STRAND is an R package designed for simulation and analysis of network data. The package can be used to simulate network data under stochastic block models, social relations models, and latent network models. These tools allow for simulation not only of realistic human and animal social networks, but also allow researchers to simulate the effects of potential biases—like respondents falsely reporting ties or failing to recall real ties—on network level properties. We also provide tools for Bayesian network-based diffusion analysis, downstream nodal regressions, and other network analysis protocols.
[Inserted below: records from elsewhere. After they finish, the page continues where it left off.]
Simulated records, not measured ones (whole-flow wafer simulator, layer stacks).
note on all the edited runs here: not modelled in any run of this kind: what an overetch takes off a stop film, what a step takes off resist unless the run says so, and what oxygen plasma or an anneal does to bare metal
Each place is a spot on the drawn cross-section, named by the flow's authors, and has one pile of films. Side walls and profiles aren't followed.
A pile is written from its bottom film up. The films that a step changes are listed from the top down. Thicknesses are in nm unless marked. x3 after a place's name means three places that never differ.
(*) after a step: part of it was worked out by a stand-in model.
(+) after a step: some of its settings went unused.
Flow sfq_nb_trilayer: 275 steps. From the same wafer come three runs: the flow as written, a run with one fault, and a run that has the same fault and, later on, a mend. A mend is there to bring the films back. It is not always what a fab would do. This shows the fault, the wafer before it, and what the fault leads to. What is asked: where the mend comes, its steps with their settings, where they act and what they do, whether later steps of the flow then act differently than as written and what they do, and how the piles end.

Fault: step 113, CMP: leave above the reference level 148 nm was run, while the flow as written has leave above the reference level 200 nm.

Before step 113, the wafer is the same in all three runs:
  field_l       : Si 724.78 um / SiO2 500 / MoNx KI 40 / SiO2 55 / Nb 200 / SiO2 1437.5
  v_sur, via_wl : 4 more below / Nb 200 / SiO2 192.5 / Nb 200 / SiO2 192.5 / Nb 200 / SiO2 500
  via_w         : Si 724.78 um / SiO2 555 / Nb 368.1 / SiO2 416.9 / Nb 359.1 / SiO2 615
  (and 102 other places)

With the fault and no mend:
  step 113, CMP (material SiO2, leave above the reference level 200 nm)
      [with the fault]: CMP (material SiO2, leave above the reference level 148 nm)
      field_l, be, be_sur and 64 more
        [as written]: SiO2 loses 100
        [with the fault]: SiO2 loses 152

STRAND is focused mainly on users aiming to conduct network data analysis. Users can specify complex Bayesian social network models using a simple, lm-style, syntax. Single-sampled self report data can be modeled using stochastic block models or the Social Relations Model, with or with-out covariates. Double-sampled network data can be modeled using a latent network approach that accounts for inter-respondent disagreement. STRAND also provides methods for more rigorously dealing with missing data and measurement error. We have recently added support for multiplex network models, dimension reduction models, and longitudinal network models. Here we provide a brief overview of various STRAND workflows. For further details, see our full publications at:
- Psychological Methods (for latent network models)
- Journal of Animal Ecology (for simple network models)
- Methods in Ecology and Evolution (for censoring-robust methods in ecology).
- Royal Society Open Science (for multiplex network models).
- SocArXiv (for longitudinal network models).
STRAND is part of an ecosystem of tools for modern social network analysis. DieTryin is a companion package designed to facilitate the collection of RICH economic games, dyadic peer ratings, and roster-based network data in human communities. XLSFormulatoR is a package for automatically building name-generator network surveys for KoboToolbox.
Install by running on R:
################################### Install the latest release
library(devtools)
install_github('ctross/STRAND@beauty_in_the_dissonance')
library(STRAND)
You will need to have cmdstanr installed. We are also slowly building up NumPyro support for all of our models. STRAND will remain an R-based front-end, but the JAX back-end via NumPyro in Python allows our highly parameterized models to be fit with substantially shorter run-times (NumPyro models are typically 10x to 50x faster than Stan models).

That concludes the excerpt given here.